HALIFAX -- Tibor Lukacs remembers the day he first set foot inside Pier 21 as a young Hungarian refugee -- and the many days and nights he spent at the immigration facility in the months that followed.
"I lived in this particular building for five and a half months when we arrived in Canada in 1958," said Lukacs.
"In a way, I call it home."
The newly-renovated Canadian Museum of Immigration at Pier 21 in Halifax officially reopened Thursday, following a $30 million expansion.
The building on the Halifax waterfront was the entry point for close to one million immigrants to Canada between 1928 and 1971.
When he arrived as a child, Lukacs says there were no other accommodations available so he was housed at the immigration facility.
"We were given everything, for which we are very grateful," he said, fondly recalling walking to his new school each day from the pier.
This week he came back to Halifax from Ontario to attend the reopening ceremony after the museum's expansion.
"It's absolutely awesome ... you need lots of time to go through this and decipher it bit by bit and reflect on what you have experienced," said Lukacs.
The immigration facility was restored as a heritage site in the 1990s, a project spearheaded by Ruth Goldbloom.
Born in Cape Breton to a Russian immigrant mother, Goldbloom helped establish the museum in 1999. It opened as the country's national immigration museum in 2011, the year before Goldbloom died.
"I can't even begin to articulate the joy she would have felt to have witnessed the expansion of the building," said her daughter Barbara Goldbloom Hughes after the ceremony on Thursday.
"When my mother first became involved it just absorbed her every waking moment ... We really had no idea of the scope of what she was undertaking."
Julian Fantino, associate minister of National Defence, spoke at the ceremony of his own experience passing through Pier 21 as a child in 1953 when his family immigrated from Italy.

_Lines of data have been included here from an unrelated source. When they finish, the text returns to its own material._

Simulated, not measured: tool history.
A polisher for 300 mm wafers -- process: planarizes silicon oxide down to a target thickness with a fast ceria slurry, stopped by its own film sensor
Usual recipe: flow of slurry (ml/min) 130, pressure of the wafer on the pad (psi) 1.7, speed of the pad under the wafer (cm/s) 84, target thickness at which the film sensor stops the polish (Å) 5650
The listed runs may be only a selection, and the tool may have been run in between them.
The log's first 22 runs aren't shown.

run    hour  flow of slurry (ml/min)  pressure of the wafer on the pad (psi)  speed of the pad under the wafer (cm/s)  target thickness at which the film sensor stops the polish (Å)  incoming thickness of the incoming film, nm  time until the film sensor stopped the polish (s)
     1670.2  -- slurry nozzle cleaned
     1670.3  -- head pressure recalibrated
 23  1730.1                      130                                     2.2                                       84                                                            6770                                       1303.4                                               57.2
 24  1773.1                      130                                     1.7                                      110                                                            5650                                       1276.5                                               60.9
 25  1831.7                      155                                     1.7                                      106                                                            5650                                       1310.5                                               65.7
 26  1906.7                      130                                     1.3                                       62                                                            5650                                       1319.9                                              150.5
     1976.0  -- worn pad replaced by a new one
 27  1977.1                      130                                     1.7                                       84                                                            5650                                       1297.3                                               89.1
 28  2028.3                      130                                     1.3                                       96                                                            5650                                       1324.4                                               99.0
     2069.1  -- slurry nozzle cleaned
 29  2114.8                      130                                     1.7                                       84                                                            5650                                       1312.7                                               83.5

"For me it's a trip back in time and it's indeed a very personal one," Fantino said.
"Most people arrived here, as I did with my family, with nothing more than the determination to succeed and a desire to build and to continue to contribute."
Renovations at Pier 21 include a new permanent exhibit on the past four centuries of immigration to Canada and updates to the existing exhibit on the building's history as a point of entry for immigrants.